Should the congestion charges be collected only during the rush hours or at other times as well? Would the charging apply only to private cars or to goods traffic as well?
Will only the main roads be made chargeable, or all roads?
And which method and technique should be chosen for the collection of the fares?
Answers to these and other questions the Ministry of Transport and Communications aims to find by the end of the next year.
The government’s ministerial working group on transport and communications policy decided on Thursday that the exploration of the planned congestion charges for the Helsinki region will continue.
The working group went through around 50 statements issued in reference to the congestion charges report completed last summer.
Juhani Tervala, the highest-ranking civil servant at the Ministry of Transport and Communications, reckons that the implementation of the congestion charges scheme could start towards the end of the 2010s at the earliest.

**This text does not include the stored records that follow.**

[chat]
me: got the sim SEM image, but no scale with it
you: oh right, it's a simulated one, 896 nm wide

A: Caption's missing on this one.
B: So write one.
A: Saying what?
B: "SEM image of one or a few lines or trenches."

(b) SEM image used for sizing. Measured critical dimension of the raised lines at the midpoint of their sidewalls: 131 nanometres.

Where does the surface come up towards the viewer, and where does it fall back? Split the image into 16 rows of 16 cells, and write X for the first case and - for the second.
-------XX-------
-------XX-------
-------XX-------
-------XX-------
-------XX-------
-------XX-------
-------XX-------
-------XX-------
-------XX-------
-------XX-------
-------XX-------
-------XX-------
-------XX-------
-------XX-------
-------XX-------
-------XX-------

In Tervala’s view the introduction of the scheme should be postponed until technology has advanced to the level where the collection of the tolls could be carried out based on satellite positioning.
In the future studies the aim is also to investigate the effect of congestion tolls on business life, the urban structure, and people’s equality.
The scheme has been suspected, for example, to diminish the pulling power of the downtown Helsinki shops in favour of the decentralised shopping malls on the ring roads.
“What is alsoimportant is that the levied fees will not be seen as additional ‘urban taxation’. The starting point has to be that the Finns living in the capital area are treated even-handedly relative to the citizens elsewhere in the country”, says Tervala.
Next the Ministry will also look into who should run the system and how the produced revenue should be used.
The region’s municipalities have insisted that the proceeds be used to develop the area’s traffic and public transportation arrangements.
The congestion charges’ possible effect on transportation taxation in wider terms will also be under scrutiny.
“Will all the present taxes remain unaffected, or will there be more fundamental changes?”